Steven R. McQueen: “Yes. I mean from the new guy’s perspective, you’re the cadet so people are going to – I don’t know if I’m allowed to say this – but bust your balls. But the thing about Jimmy is he’s kind of a hard worker and he finds a way to wean himself in there right away. So while they’re tough on him, he finds a way to hold his own pretty quick.”

Steven, how are you holding your own in Chicago?

Steven R. McQueen: “You know what? It’s a beautiful city. You know, we get to shoot on location a lot of the time during these action sequences. It’s cool. I get to see just this and that.”

Chicago Fire Dora Madison and Kara Killmer
Dora Madison as Chili and Kara Killmer as Sylvie Brett in ‘Chicago Fire’ (Photo by Elizabeth Morris / NBC)

Kara, Sylvie went through so much last season but are there any particular challenges that she’ll will have to face this season?

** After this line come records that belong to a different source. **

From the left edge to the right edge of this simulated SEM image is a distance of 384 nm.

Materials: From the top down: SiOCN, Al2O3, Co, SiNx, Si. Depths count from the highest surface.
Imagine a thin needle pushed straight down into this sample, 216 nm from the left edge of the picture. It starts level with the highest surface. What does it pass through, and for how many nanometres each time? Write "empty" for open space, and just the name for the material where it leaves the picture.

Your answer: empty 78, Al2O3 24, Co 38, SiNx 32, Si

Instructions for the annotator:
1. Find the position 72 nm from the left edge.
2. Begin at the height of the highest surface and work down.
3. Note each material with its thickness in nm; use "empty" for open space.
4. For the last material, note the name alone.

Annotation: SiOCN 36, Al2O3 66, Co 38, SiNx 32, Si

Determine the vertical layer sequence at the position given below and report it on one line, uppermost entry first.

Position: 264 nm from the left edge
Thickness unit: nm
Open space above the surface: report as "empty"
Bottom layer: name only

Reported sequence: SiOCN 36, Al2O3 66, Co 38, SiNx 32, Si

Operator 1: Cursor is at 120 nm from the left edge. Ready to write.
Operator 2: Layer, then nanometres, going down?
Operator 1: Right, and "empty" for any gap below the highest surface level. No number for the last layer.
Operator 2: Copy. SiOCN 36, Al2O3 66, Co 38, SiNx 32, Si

Kara Killmer: “Oh yes. I think towards the end of last season we introduced Dora Madison’s character, Chili, as Sylvie’s new partner. And while they’ve had a few opportunities to kind of adjust to one another, I think the season is really going to be about them really coming together as partners and as friends. There’s just a rainbow of different scenarios that paramedics get met with. And, you know, we’ve seen Sylvie go through a journey of having to kind of toughen up and get thicker skin whenever she’s running on some of these emergencies. But I think season four is really taking it to the next level. I mean, there’s so much emotion and so much at stake; it’s just a taxing job physically and emotionally. The writers have written a lot of conflicts and just very challenging circumstances that Sylvie’s going to have to overcome emotionally and physically. And [she’s] trying to figure out who can she lean on for those things and bond with in the process, so there’s going to be a lot of that this season.”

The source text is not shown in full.